Fastest single-warp min() algorithm for 32 values

I am trying to make the fastest single-warp min() algorithm for processing 32 values where the numbers we are going to compare each come from a different thread in the same warp. Thus, we start with 32 values

kernelfunc()
{

int num = …;

// insert new code here to get the minimum of all the "num" values
// in some new variable in the 1st thread.

....

}

What would be the fastest code for this in CUDA, considering performance implications of reads-after-writes, writes-after-reads, bank conflicts, etc.?

I am considering a simple reduction, but I’m worried about the read-after-write/write-after-read latencies. I want to minimize these as, due to data size, I may only be able to fit a single warp executing concurrently on a multiprocessor.

Any suggestions?

Thanks,
Raystonn

Example 2 in this talk goes through the process of optimizing a parallel reduction for CUDA. It is intended for a large scale reduction in global memory, but the example should be adaptable to your case:

[url=“http://www.gpgpu.org/sc2007/SC07_CUDA_5_Optimization_Harris.pdf”]http://www.gpgpu.org/sc2007/SC07_CUDA_5_Op...tion_Harris.pdf[/url]

It goes through all of the possible tricks you could employ, including how to avoid shared memory bank conflicts and loop unrolling.

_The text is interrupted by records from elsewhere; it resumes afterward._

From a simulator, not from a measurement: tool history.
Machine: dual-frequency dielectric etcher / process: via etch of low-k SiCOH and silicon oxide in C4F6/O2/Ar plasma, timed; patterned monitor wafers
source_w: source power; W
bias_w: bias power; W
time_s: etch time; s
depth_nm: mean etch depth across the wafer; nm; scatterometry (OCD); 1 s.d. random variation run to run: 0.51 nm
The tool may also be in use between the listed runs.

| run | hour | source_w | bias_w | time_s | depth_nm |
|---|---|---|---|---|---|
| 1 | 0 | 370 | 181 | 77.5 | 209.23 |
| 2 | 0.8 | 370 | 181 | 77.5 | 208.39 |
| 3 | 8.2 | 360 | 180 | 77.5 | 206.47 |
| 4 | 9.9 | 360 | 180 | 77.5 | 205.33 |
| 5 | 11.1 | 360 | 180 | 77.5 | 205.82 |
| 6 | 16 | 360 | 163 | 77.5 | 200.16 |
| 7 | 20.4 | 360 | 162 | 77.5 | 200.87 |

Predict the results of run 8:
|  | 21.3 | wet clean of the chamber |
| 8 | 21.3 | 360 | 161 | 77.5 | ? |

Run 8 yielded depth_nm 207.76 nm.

I recently wrote the following code for a half-warp max/min. Its based on Mark Harris’s example from the talk. Note that it takes no care of synchronization because by definition a warp executes simultaneously. So the code won’t work in emulation unless you used EMUSYNC. I don’t think there are any bank conflicts, but you’re welcome to spot any. I also welcome you to suggest improvements.

Hope it helped. Please let us know how you finally wrote the routine.

Anjul

I use the following, which works pretty well. The obvious race condition makes it appear nonsensical at first glance, but closer inspection reveals that although the behavior of the logic path is undefined, the final result is deterministic and correct.

double my_value;

__shared__ double min_value;

min_value = 1.7976931348623158e+308

my_value = compute_my_value(...);

while (my_value<min_value)

{

    min_value = my_value;

}

Worst case is n, but since n is only 32, no big deal. I would have guessed the average case is log(n) (i.e. 5) because each pass is expected to remove half of the candidates on average. Interestingly, my empirical results show an average of 4.0 iterations. This is perhaps because the two half-warps perform the writes in series with respect to each other.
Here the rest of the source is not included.